Big Donors Get Big Benefits from White House, Dem Senator

113th Congress departs with dismal approval ratings
UPI

Career State Department diplomats didn’t want to give Estefanía Isaías permission to come to the U.S. from Ecuador, but she’s here anyway, after the Obama administration intervened on her behalf.

She’s not the first member of her family to enjoy special treatment.

The Obama administration has allowed her father and uncle to remain in the U.S. even though Ecuador has asked for their extradition. They were sentenced two years ago to eight years in prison after their bank collapsed. Ecuador says they bilked the country out of some $400 million.

Meanwhile, The New York Times reports the family has been active in Democrat party politics, giving hundreds of thousands of dollars to various candidates, especially President Obama and Sen. Robert Menendez (D-NJ).

The family’s donations seem to come at opportune times.

“In 2012, the Isaías family donated about $100,000 to the Obama Victory Fund. Campaign finance records show that their most generous donations came just before a request to the administration,” the Times reports.

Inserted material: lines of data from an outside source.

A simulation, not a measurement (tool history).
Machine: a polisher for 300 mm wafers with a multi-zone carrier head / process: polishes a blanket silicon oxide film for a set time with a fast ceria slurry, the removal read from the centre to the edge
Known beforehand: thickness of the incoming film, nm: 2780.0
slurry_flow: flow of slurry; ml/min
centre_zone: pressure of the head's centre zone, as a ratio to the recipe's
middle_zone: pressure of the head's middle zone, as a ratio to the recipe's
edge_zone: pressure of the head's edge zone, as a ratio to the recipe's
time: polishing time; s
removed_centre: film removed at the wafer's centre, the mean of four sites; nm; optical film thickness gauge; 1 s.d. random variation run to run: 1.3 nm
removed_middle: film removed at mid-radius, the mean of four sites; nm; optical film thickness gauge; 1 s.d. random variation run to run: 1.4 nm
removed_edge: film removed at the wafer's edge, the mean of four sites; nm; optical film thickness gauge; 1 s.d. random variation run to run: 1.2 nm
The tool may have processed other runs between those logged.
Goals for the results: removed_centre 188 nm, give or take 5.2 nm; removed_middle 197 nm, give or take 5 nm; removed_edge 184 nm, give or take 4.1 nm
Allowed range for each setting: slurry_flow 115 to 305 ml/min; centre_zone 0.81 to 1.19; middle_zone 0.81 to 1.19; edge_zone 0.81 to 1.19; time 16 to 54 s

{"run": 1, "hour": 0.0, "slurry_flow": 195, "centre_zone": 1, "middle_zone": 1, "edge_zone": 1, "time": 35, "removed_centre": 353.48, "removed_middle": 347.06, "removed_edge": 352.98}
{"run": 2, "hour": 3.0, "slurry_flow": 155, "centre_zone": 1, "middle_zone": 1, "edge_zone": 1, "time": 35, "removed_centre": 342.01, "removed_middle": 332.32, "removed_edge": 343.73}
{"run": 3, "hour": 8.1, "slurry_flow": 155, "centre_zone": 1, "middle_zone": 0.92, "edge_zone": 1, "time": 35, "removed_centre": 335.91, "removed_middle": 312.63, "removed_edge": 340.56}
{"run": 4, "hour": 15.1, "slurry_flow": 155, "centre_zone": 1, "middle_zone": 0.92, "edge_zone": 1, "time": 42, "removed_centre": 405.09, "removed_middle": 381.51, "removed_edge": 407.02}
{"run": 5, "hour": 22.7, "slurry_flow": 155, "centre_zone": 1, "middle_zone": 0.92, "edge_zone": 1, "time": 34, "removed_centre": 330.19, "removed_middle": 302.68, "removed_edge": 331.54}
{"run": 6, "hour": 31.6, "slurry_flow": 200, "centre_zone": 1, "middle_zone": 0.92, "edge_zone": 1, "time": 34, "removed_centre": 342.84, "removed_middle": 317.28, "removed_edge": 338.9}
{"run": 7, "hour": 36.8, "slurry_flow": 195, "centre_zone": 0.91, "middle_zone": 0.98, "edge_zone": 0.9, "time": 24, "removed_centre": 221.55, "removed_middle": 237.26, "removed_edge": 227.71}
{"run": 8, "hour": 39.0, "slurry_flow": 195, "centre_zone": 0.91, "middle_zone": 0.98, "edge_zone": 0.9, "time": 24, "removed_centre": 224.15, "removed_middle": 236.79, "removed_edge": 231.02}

A former federal prosecutor tells the paper that timing is suspicious. “When a donation happens and then something else happens, like the favor, as long as they are very, very close, that really paints a story,” Ken Boehm points out.

It’s also odd that, even though the family doesn’t live in New Jersey, it’s given to the Menendez reelection campaign and once donated $30,000 to a senate campaign committee he was running.

As the Times report adds, “the senator and his staff repeatedly made calls, sent emails and wrote letters about Ms. Isaías’s case to (then-Secretary of State Hillary) Clinton, (Clinton aide Cheryl) Mills, the consulate in Ecuador, and the departments of State and Homeland Security.” Menendez took the time to pen four letters supporting the family in the month of April 2012 alone.

“Our office handled this case no differently than we have thousands of other immigration-related requests over the years, and to suggest that somehow the senator’s longstanding and principled beliefs on immigration have been compromised is just plain absurd,” Patricia Enright, the senator’s spokeswoman, told the newspaper.

But the former American ambassador to Ecuador thought the senator’s intervention was unusual. “Such close and detailed involvement by a congressional office in an individual visa case would be quite unusual, especially for an applicant who is not a constituent of the member of Congress,” Linda Jewell told the Times. “This example of inquiry is substantially beyond the usual level of interest.”

Estefanía Isaías, at least for now, is free to remain in the United States.